In college, my work study job for 2 years was peer academic counseling/study skills instruction, through the college’s Academic Resource center. I adored it. I loved the work, I loved my supervisors, and I loved my fellow counselors and learned so much from them. My own study skills and grades improved remarkably based on my training there.
One fellow peer counselor was a year older than me and just seemed wise beyond her years. Once we had a group discussion on the topic of test anxiety. Many students we worked with prepared well for tests but then choked in the big moment, so this was something we always tried to strategize around with them.
T, the above-noted wise colleague, said she found it often came down to focus. Often, students with a great deal of test anxiety have minds that interfere with their progress because they get preoccupied with worries of failure instead of staying focused on the task (probably also interferes with recall).
“I recommend to the students I work with to write ‘Be here now’ at the top of their test,” she said. It was simple, tangible, easily remembered. If their mind began to go elsewhere they can look at it as a reminder. I borrowed this idea and often suggested it to the students I worked with as well. And somehow that mantra leaked into my life in general. This conversation took place in 1993 yet I remember it plain as day. I wonder, does she have any clue how much her thought impacted me (and likely others)?
I do sometimes suspect I have a bit of adult ADD. There are times when I know there is a special moment happening and yet I’m not really there, I’m worrying about the next thing, the never-ending list to be completed. I want to be there but my thoughts are like a wily ball of yarn, rolling here and there and just out of reach. So when this starts my mind will shout, “Be here now! Be Here Now.”

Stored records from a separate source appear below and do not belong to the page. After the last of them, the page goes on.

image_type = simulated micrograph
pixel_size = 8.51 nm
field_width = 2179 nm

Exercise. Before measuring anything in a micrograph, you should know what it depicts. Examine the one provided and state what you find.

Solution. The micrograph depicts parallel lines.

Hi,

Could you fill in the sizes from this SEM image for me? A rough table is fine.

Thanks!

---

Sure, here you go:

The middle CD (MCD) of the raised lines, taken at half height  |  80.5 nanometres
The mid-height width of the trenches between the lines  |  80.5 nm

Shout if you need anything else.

Last Friday, we were in my daughter’s room. She put the radio on and was playing her new birthday bongos artfully to the song. She wanted me to come in and dance along. Sure, what the hell. I climbed on her stepstool and danced and swayed in my long twirly skirt. It was quite a scene.
Then, thoughts of “I should be,” and “Next, we can” started to creep in.
“Be here now!” my mind answered. And I stayed there as long as I could, dancing and swaying, extending my arms to the imaginary hippie crowd around us, inviting them to join the moment. Be here now, everyone.
Be with me and my little girl, a little one who mothers everywhere look at wistfully and scare me with their intense eyes as they say, “They grow up before you know it. You’ll see.” Like some scary prophetess. Like a rueful parent who wished they had been there more.